In an interview on June 8, TV personality Ksenia Sobchak raised the hot-button issue of ethnicity with opposition politician Alexey Navalny, asking him if he considers his country to be a Russian monoethnic state or a multinational state. Navalny answered that most citizens self-identify as ethnic Russians, while clarifying that the Russian Federation is nevertheless a multiethnic state.
Sobchak then argued that Russian literature once united the peoples of the USSR, but these links have broken down, she claimed, since the fall of the Soviet Union. “Yes it goes without saying that nobody in Uzbekistan knows who Pushkin is,” Navalny said in agreement.
The apparently prejudiced remark has made waves in Uzbekistan, where Facebook users are responding with videos demonstrating their enduring knowledge of and appreciation for the works of Alexander Pushkin.
In the finest memorization traditions of Russian education, many of the videos showcase poetic recitations by particularly adorable children.

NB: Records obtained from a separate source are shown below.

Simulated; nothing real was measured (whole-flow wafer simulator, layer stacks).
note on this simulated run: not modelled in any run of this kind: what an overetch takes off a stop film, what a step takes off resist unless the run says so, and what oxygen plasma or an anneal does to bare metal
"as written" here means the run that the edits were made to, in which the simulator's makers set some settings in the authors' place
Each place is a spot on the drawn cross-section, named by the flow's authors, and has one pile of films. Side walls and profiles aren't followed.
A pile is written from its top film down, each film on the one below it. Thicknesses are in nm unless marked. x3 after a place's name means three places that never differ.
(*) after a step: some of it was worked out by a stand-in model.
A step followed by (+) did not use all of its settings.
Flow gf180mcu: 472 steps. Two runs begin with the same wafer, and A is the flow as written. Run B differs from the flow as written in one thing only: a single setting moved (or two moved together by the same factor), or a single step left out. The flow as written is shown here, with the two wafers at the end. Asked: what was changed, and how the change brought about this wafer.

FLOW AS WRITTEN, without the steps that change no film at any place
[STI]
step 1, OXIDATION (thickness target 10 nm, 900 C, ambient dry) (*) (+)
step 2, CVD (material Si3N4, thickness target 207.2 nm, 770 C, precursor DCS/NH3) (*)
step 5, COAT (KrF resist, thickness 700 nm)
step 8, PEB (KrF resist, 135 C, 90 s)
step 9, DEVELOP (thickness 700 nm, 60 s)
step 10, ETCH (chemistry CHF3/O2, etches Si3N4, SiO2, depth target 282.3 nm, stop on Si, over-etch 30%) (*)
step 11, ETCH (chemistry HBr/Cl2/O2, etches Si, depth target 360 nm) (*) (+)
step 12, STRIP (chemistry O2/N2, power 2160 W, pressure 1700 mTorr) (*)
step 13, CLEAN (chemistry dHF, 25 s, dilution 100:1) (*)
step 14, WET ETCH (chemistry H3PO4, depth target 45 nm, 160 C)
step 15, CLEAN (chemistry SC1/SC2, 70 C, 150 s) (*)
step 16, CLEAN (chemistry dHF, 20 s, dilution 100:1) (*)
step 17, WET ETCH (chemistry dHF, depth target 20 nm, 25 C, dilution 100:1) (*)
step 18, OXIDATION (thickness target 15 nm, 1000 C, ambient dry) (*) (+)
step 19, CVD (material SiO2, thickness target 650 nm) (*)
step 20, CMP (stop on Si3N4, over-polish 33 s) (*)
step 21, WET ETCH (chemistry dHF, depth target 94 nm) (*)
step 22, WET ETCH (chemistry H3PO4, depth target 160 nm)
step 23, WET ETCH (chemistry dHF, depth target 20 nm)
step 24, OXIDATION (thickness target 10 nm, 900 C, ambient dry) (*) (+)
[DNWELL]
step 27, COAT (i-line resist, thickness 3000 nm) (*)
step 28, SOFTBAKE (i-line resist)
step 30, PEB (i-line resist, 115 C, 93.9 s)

One Uzbek man filmed a personal appeal to Sobchak and Navalny, explaining that he grew up in an apartment on Pushkin Street. He also pointed out that Tashkent has a subway station named after the famous poet, in addition to a Pushkin Park that has its own Pushkin monument. “As little children, we learn about all your writers, but you know absolutely nothing about us. You don’t know a thing about us. That’s what you proved with your conversation,” the man says in his video, which has drawn more than 210,000 views on Facebook.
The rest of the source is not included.